NZ government names new digital advisory council members

Council replaces the Digital Economy and Digital Inclusion Ministerial Advisory Group (DEDIMAG)

cloud network assets / cryptocurrency / IoT / disruptive technologies / digital transformation
Metamorworks / Getty Images

The government has named the seven members of a new Digital Council that it says will advise it on how to ensure new and emerging technologies and uses of data improve New Zealanders’ lives.

Minister for government digital services, Kris Faafoi, said it would also help identify gaps in accessing and using technology, how it could benefit societies and the economy, assist New Zealand’s role in the Pacific, and help overcome distance from major trading markets.

In a joint statement Faafoi and statistics minister James Shaw said the council would draw on its members’ expertise, gather views from communities across New Zealand and learn from national and international experts to develop advice and provide recommendations for government consideration.

The council replaces the Digital Economy and Digital Inclusion Ministerial Advisory Group (DEDIMAG), which concluded its work programme at the end of last year. The Government said  DEDIMAG had been set up to explore a narrower, more government and industry focused range of issues than the remit of the new body.

Today’s development is the latest in the long running saga of the government’s attempts to obtain high level technological advice.

The process started in the early days of the current government, in December 2017 when the then minister of broadcasting, communications and digital media and government digital services, Clare Curran announced plans to form the group.

She named the first eight members in March 2018 saying they would help the government with its stalled plans to appoint a chief technology officer.

She had also announced in November 2017 plans to appoint a government CTO with the hope to have the appointee in place by February 2018 but the government was unable find a suitable candidate.

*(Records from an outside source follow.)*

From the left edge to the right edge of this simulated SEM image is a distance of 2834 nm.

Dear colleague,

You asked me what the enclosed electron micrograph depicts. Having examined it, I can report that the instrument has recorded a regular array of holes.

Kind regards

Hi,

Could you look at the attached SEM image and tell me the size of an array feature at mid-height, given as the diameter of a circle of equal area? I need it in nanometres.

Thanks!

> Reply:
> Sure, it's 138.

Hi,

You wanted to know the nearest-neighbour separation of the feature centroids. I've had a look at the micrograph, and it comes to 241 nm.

The process dragged on and Curran was forced to resign in August 2018 over an undocumented meeting with a candidate for the role, whose recruitment was being managed by her department.

In December 2018 the Government announced, quietly, that it had abandoned its problem-plagued plan to create the CTO role in favour of another advisory group.

The National Party's broadcasting, communications and digital media spokesperson Melissa Lee said at the time that the Government had wasted a year on the exercise, a year that should have been spent developing an innovative digital policy and said industry groups would be wondering what had happened to existing working groups like DEDIMAG.

The government has named the members of the new body, but has not given their affiliations.

    Mitchell Pham (Chair), and chair of NZTech

    Roger Dennis

    Marianne Elliott

    Kendall Flutey

    Colin Gavaghan

    Rachel Kelly – AI Forum executive member

    Nikora Ngaropo

The announcement has been welcomed by NZTech and the AI Forum. NZTech CEO Graeme Muller  said: “With good expert advice, the New Zealand government should be better placed to leverage technology for the benefit of all citizens and businesses.”

AI Forum executive director Emma Naji said: “The government has to tackle some big topics across the New Zealand tech ecosystem, and I am sure the Digital Council will help enormously.